Eu máis was born out of the grief following the death of someone deeply important to the author: his grandmother. Through the Galician landscape, bodies, and folk songs, Ángel Montero proposes a sensory and fragmentary exploration of the passage of time — an anthropological gaze into a territory scorched by wildfires and inhabited by the memory of care. In this burned landscape, the body of a grandmother intersects with the energy of her great-granddaughter, in a contrast that raises questions about cultural heritage, care, and family.
Folk songs, everyday gestures, and landscape blend with the image of fire as a metaphor for time — a force that destroys, transforms, and at the same time, reveals. At night, horses appear by the river. At first, they seem to represent death, but perhaps they are something else. Perhaps they are simply there — watching, guarding, and accompanying the passage between the shores of life and death.

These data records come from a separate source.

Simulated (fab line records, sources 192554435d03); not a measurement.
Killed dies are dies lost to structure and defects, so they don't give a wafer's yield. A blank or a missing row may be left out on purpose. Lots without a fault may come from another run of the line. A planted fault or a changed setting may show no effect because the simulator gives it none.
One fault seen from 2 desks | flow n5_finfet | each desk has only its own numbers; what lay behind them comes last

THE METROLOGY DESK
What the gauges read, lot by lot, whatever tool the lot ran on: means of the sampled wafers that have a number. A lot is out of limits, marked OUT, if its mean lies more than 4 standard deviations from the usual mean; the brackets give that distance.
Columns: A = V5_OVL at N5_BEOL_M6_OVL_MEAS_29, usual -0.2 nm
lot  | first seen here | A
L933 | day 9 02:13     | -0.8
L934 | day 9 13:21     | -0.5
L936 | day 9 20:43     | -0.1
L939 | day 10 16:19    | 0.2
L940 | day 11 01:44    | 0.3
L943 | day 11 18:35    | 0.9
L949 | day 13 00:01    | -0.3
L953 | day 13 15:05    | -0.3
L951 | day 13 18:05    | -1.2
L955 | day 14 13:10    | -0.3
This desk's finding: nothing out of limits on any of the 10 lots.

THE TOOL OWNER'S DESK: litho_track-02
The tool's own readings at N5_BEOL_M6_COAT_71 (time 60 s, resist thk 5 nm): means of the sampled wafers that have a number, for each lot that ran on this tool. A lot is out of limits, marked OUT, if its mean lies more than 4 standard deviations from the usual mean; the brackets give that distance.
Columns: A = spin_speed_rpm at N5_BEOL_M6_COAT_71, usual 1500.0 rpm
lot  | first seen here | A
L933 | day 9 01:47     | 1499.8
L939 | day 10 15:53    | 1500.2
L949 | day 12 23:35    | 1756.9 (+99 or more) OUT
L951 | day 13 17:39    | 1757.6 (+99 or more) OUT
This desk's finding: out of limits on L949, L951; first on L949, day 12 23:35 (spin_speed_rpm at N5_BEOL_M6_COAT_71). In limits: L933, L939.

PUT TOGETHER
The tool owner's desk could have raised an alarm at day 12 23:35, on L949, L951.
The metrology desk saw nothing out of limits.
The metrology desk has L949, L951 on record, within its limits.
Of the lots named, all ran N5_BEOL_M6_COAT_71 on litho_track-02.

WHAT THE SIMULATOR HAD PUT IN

In their silent presence, a space opens to see the invisible, to touch what has no form, to listen to what cannot be said. Thus, Eu máis is not an elegy, but an invocation: an attempt to understand how absence burns, and what remains when the smoke clears. A journey into the primitive, a question posed to the animals, an attempt to pass through fear and dissolve into the whole in order to reveal what cannot be spoken.
Eu máis has been shown at festivals such as Zinebi, L’Alternativa, Alcine, Curtocircuíto, Cans, Ibizacinefest, Doclisboa, and FIDBA.